Over 300 million votes have been cast at mlb.com, the only place voting now occurs for the Midsummer Classic. Kansas City fans have obviously hit the internet in droves to figuratively stuff the ballot box with their players, even someone like second baseman Omar Infante who’s barely hitting above .200 and is by more than a few measures the worst everyday second baseman in the league. Diminutive Houston Astros second sacker Jose Altuve (.290, 11 2B, 5 HR, 27 RBI, 27 R, 17 SB) is running a close second, and is a much better candidate.

Altuve is one of the only players seemingly to have any shot of catching one of the runaway Royals before the voting deadline at 11:59 pm July 2. Detroit Tigers perennial MVP candidate Miguel Cabrera (.344, 13 2B, 14 HR, 47 RBI, 37 R, 40 BB, 1 SB) is within half a million votes of KC’s Eric Hosmer (.296, 13 2B, 7 HR, 37 RBI, 34 R, 25 BB, 3 SB), and Nelson Cruz (.317, 7 2B, 18 HR, 41 RBI, 34 R) trails the Royals’ Kendrys Morales (.275, 18 2B, 7 HR, 41 RBI, 33 R) at designated hitter. No one else is within a million votes of second, and Perez stands nearly four million votes ahead of Oakland’s Stephen Vogt (.281, 7 2B, 12 HR, 45 RBI, 31 R, 35 BB).

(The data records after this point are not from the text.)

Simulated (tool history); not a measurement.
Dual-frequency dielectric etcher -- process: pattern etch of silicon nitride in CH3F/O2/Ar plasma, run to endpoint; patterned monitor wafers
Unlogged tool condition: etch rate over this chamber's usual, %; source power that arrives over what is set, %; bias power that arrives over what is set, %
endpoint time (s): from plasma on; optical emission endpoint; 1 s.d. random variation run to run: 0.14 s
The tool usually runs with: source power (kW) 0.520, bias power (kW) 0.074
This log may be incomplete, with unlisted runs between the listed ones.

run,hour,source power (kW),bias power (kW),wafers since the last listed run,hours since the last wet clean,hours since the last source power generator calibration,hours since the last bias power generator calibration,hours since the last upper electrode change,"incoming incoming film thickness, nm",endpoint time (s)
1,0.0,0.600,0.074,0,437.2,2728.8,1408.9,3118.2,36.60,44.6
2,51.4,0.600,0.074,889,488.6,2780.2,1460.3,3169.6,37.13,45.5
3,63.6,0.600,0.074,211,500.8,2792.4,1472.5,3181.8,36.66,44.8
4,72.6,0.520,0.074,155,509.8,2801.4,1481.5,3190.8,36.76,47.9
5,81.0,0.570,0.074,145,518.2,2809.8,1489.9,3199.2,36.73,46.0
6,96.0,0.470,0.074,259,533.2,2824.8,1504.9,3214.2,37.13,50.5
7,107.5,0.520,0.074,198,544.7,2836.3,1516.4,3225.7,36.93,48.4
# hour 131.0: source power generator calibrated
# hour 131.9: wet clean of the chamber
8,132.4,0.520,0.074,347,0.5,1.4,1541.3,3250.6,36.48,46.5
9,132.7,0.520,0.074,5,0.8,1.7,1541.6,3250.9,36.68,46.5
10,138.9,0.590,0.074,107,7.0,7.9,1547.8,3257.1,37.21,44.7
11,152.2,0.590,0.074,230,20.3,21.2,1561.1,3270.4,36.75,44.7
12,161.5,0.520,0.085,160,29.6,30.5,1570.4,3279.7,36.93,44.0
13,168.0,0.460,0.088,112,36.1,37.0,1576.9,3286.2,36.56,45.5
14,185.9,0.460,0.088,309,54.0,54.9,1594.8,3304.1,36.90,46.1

There has been much wailing and gnashing of teeth over this situation, with only a cursory nod to the Kansas City fans and what they’ve accomplished. Most stories point out the 1957 All-Star Game, when Cincinnati fans went to the park in droves and voted seven Reds into the starting lineup. The reaction from baseball was swift, as commissioner Ford Frick replaced two of those players and then took the vote away from fans the following year. They didn’t get it back for a dozen years.

This is the first season that voting has been exclusively online, a sign of the changing times and also likely at least part of the explanation for the skewed vote totals. MLB has stated that it’s investigated the anomaly and found no signs of wrongdoing on the part of Royals fans, but it’s really ticking a lot of people off. If I were a fan of an AL team that was being slighted due to this, I probably would be too.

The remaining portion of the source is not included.